After reading about others who have been caught by cheap marketing tricks, I thought back to the first one that caught 800 and me. I say 'first' because we bit on others as the years passed, but they had to be much more attractive, and the older we got the fewer we would even listen to. Just tossed the info into the round file. we haven't been scammed for a long time. Lack of money has kept us out of lots of tricks, but lack of money got us into the first. It was our first year of marriage, and I was expecting 1s. Money was very scarce and I had no maternity clothes. I knew how to sew a little and had already sewn by hand some flannel kimonos for the baby.

When we got a letter in the mail saying we had won a great prize, a $200 dollar check to apply to a sewing machine, it seemed the perfect answer. We didn't have a phone, so we must have called from R and J's in Quincy or replied by mail because here came a salesman.

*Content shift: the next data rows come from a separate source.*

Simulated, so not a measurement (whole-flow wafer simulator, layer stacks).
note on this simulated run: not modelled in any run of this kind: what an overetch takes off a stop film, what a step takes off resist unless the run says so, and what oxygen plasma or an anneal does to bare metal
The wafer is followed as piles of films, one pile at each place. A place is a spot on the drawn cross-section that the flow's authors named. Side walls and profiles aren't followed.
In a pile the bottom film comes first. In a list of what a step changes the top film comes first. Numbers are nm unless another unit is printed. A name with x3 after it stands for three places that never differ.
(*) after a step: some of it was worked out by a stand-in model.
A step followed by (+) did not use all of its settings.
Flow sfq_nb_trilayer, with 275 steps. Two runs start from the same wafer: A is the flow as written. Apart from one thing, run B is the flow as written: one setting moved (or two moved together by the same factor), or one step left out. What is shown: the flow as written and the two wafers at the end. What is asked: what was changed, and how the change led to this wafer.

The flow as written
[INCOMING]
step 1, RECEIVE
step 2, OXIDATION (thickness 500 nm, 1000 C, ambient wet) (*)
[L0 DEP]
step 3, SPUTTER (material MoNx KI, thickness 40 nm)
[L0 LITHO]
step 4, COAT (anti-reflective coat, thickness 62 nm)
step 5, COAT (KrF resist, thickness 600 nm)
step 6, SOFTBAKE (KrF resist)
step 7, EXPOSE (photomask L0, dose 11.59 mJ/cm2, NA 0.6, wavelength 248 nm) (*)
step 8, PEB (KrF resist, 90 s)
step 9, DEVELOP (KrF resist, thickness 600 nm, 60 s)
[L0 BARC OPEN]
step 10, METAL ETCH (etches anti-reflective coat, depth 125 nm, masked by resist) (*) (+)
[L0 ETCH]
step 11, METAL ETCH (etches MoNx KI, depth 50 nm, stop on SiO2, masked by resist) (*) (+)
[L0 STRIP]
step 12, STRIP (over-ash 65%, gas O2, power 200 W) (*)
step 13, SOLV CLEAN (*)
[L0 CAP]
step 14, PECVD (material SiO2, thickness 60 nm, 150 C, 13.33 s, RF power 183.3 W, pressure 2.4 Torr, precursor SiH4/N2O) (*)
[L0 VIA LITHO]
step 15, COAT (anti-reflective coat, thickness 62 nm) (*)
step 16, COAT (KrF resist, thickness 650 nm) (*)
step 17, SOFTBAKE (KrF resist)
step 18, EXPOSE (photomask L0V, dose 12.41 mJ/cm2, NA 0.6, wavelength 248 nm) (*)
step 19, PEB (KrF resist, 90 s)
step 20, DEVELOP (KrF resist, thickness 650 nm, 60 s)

Naturally the $200 check barely made a dent in the price of the sewing machine and we were very disappointed because we knew there was no possible way to buy one. 800's monthly wages were $400 and that was already stretched pretty thin. But just by chance the salesman happened to have a used machine in his vehicle that he would sell very cheaply for only $6 a month. I don't even remember what the total price was. We paid on that thing for a couple of years so it must have been well over $100 or had a fantastic interest rate or both! The machine folded up into a dark gold wooden box about 1 ft by 2 ft by 2ft. It was operated by a lever 6 or 8 inches long that extended down and was pressed by a knee. Setting it on a table made it too high so I would set it on our only folding chair.

However since we lived in a 27 ft trailer, at least it didn't take up much room and I did make several maternity tops with it. It sewed very raggedly and the thread caught and knotted often. That must be where I started to hate sewing and my opinion has never changed much. It would probably be worth alot now as an antique. I don't know where it is, maybe in the rafters of the garage or in little sis' basement. My mom traded me her portable Singer (searcjed the internet and found it may be a 128 VS3 from the 50's or earlier) when we went to Prairie and I sewed 1d lots and lots of little A line dresses with Mom's. Mom's is right outside this downstairs door in the stairwell and altho I can't get it adjusted well enough to sew anymore, a repairman probably could. It truly is an antique and has all the little attachments and doodads in various green rubbery boxes.

Anyway the first sewing machine was the first in a list of scams that we fell for. With each stumble, we grew wiser. Someone once asked a famous man how he came to make such wise decisions. 'Good judgment', replied the judge. 'But how did you learn that'? pressed the quizzer. 'Bad judgment,' came the answer.

The most important thing I learned is this. There is no such thing as a free lunch.